By R. Kent Hughes
Reviewed by Thomas Halstead
12.1 (Spring 2001) : 106-107
This is one of several volumes in the Preaching the Word series and the author is to be commended for his accurate and articulate exposition of the Gospel of John. At the beginning of the book he states his desire for preachers to experience the pleasure of God through the logos (the Word), ethos (what you are), and pathos (your passion). The commentary then is an exposition of the author’s messages as he preached them at College Church in Wheaton, Illinois. As the book jacket states, “It is an ideal resource for pastors and teachers as well as for personal Bible study.”
The commentary is much more pastoral and applicational than an exegetical verse-by-verse treatment. The chapters not only include some exegesis, but many relevant illustrations, such as Harry Ironside’s power for ministry coming from his exposure to the Word (171-72), or a poem written by the English preacher Leslie Weatherhead, which likens Christ’s love at the cross to an eternal blazing fire (126). In fact, the author lists all his illustrations in the back of the book. His discussion of a typical first-century wedding is also helpful (58-59).

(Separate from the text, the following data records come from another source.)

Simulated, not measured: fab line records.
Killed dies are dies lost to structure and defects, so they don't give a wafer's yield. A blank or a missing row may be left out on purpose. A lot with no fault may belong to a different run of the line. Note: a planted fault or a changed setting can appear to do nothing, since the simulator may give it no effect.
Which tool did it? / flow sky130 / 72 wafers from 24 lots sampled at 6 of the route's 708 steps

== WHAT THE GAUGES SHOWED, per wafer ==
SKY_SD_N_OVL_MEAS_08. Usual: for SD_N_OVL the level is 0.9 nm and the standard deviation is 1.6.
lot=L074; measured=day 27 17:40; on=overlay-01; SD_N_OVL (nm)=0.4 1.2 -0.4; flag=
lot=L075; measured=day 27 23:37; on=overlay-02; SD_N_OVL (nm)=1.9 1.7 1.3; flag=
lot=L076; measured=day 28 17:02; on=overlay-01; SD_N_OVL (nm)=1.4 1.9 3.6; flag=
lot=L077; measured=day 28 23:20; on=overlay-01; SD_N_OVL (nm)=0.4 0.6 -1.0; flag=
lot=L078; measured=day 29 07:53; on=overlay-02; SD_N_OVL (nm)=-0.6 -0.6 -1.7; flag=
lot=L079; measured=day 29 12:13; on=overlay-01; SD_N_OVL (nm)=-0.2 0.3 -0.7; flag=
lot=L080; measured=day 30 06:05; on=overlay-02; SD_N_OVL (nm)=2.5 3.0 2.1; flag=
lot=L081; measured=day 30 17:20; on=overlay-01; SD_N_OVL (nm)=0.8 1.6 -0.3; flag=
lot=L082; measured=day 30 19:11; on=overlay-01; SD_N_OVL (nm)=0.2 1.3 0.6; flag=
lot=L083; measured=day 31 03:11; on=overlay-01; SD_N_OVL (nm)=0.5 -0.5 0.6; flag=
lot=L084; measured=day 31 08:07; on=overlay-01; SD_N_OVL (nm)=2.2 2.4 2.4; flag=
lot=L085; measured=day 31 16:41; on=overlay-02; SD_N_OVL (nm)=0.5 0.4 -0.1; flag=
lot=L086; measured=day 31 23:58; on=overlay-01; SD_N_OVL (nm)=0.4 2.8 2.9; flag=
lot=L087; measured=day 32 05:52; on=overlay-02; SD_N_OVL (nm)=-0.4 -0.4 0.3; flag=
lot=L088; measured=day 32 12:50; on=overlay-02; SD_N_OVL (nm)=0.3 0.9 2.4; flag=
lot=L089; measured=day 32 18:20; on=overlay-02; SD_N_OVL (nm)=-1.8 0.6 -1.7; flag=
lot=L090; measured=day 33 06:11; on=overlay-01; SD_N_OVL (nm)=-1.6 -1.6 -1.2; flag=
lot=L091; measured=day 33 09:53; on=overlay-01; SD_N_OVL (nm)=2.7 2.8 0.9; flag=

The author has sought to make the gospel one of the key thoughts in every chapter, as one can clearly see by his challenge at the end of every chapter for the reader to evaluate himself and his relationship to Christ. One cannot read this book without easily seeing the deity of Jesus Christ, and the demands He makes of man to believe in order to receive eternal life, or the consequence of not believing, which leads to eternal death. The heart of the author as well as the heart of the apostle John is that men and women believe in Jesus Christ as the God of this universe.
Though this book is not the best for an in-depth study of the Gospel of John, it offers the layman and the pastor a valuable practical understanding. It will inspire and convict as well as teach. I heartily recommend the book.